Mr Ruddy told the tribunal that he expressed an interest in the scheme, but was told by his CWU representative "he could not avail of the scheme because he was over 60". He did not, therefore, apply as he considered it a "futile exercise".

An Post told the tribunal it accepted that an age restriction had been put on the scheme, but said without this restriction "it would have incurred significant costs". It also said that, since Mr Ruddy had not made an official application for the scheme, he did not have the locus standi to maintain his claim.

Mr Ruddy argued that the lump-sum severance payment on offer to him, as a result of his age, diverged greatly from other colleagues with a similar duration of service but who were younger.

The equality officer who heard the case said in her report she was satisfied that, had Mr Ruddy applied for the scheme, his application would have been rejected.

"In the circumstances, I consider it unreasonable to expect the complainant to have made a formal application for the scheme to maintain a locus standi . . . [ so his failure to apply] does not prevent him from maintaining his complaint."

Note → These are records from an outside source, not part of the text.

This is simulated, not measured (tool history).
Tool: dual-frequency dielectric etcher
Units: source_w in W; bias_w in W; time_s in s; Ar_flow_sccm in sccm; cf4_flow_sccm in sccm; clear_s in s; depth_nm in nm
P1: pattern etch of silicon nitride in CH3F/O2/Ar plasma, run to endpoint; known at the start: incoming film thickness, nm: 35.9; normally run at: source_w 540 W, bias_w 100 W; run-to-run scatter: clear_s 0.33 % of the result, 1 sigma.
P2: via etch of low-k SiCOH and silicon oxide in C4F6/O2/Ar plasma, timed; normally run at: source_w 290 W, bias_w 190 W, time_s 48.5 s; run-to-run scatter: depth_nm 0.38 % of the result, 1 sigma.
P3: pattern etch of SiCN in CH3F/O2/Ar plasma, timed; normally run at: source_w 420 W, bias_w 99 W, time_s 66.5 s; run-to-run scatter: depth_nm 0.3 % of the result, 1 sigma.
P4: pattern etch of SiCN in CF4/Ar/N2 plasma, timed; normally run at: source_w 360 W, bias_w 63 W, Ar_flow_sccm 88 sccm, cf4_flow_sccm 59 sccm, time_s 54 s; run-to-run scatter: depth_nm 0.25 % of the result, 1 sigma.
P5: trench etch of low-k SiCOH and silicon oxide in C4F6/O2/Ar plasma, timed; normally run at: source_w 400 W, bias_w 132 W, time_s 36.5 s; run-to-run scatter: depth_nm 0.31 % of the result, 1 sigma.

She found that his claim was about the issue of equal pay under the Employment Equality Act, 1998. She said: "The respondent discriminated against the complainant on grounds of age."

Had Mr Ruddy been allowed to avail of the scheme in 2003, he would have received €92,442, she added. "Instead, he received €22,126 when he retired in December 2004, a difference of €70,316.

"I consider it appropriate that the complainant should be placed in the position he would have been in had the discrimination not occurred."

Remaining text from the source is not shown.